You’re
probably familiar with The
Trolley Problem — it’s
one of those “morality tests” that’s been around forever
(actually, 1967). You’re standing next to a switch that can divert
an out-of-control trolley car speeding down the track. If you do
nothing, the trolley goes straight ahead, killing five workers
standing on the track. If you throw the switch, the trolley is
diverted to the other track where one worker is standing. Do you
throw the switch to kill one worker — essentially murdering him —
or do nothing, in which case you’re innocent, even though five
workers die?
Most people opt for the “throw the switch” option, perhaps reasoning, “I may be innocent, but I’m still complicit in five deaths.” Typically, if you’re taking several of these tests, you might then be asked, “Is it moral to kill one person whose organs would be harvested to save the lives of five other people who would otherwise die?” If you respond the way most folks answer, you say, “Of course not.” You’d then be asked, “What’s the difference between the trolley scenario and the organ harvesting scenario?” (Take a moment to think about this.)
These sort of morality tests irritate me, for their otherworldly and contrived scenarios. In the first example, I’d yell (loudly!). If I’m given time to throw a switch, I’d sure as hell have time to shout a warning. In the second, the implication that “society” could choose to kill the odd person to save others for some utilitarian (the greatest benefit for the most people) reason clearly sucks; I don’t live in such a society, and neither do you. (Pause to consider Hiroshima and Nagasaki…)
Here’s another, more ambiguous than the ones above. A father gets a text message: “We’ve kidnapped your 10-year old daughter. Pay the ransom without contacting the police and we set her free. Don’t pay and she’ll die.” What does he do? Here’s how philosopher Chris Edwards responds, in a recent issue of Skeptic magazine:
[The father reasons] the kidnappers have no logical reason to set the girl free. If caught, the kidnappers would be guilty of multiple felonies already and to leave the girl alive would be to risk being identified later. After they receive the money, they would have no more use for the girl and, since they hold the girl, the father really has nothing to bargain with. Should the father pay the money? Logically, no. But I would pay in this situation. Wouldn’t you? The father might surmise that his daughter has a slightly higher chance of surviving if the payment is made.
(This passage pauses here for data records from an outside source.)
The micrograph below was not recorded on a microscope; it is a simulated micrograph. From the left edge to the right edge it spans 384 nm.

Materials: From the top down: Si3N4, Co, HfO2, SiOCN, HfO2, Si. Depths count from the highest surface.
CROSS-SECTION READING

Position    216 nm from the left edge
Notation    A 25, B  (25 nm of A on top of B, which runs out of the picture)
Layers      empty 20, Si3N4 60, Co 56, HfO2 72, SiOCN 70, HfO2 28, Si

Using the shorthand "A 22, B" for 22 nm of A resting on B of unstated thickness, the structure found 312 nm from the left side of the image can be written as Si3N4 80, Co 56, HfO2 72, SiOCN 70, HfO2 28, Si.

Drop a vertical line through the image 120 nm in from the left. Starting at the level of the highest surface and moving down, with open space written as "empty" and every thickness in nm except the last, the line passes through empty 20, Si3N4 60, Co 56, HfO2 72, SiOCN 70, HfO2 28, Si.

That’s how the father reasons, but what about the kidnappers? What’s their thinking? Whether or not they receive the money, killing the girl opens them to murder charges, while not killing her makes them more vulnerable to being identified. So their best option is, receive the money and kill the girl. Meaning that the worst thing the father can do is to pay the ransom.
This is another irritating (and gruesome) thought experiment that sets up a dichotomy — pay/don’t pay — as if there are no other options. There are always options! (“All problems have at least three solutions.”) Contact the police, who understand, better than the father, the situation (and who know how to trace text messages); negotiate with the kidnappers — the father has money as a bargaining chip, so he makes it clear they only get the money as a quid pro quo for the girl’s life (meet on the bridge at midnight with the money, they come with the girl); do nothing (which would rattle them); bring the girl’s mother into it before you do anything; and etc.
I’d be interested in your take on any of these far-fetched scenarios. Am I being too rational and/or cynical?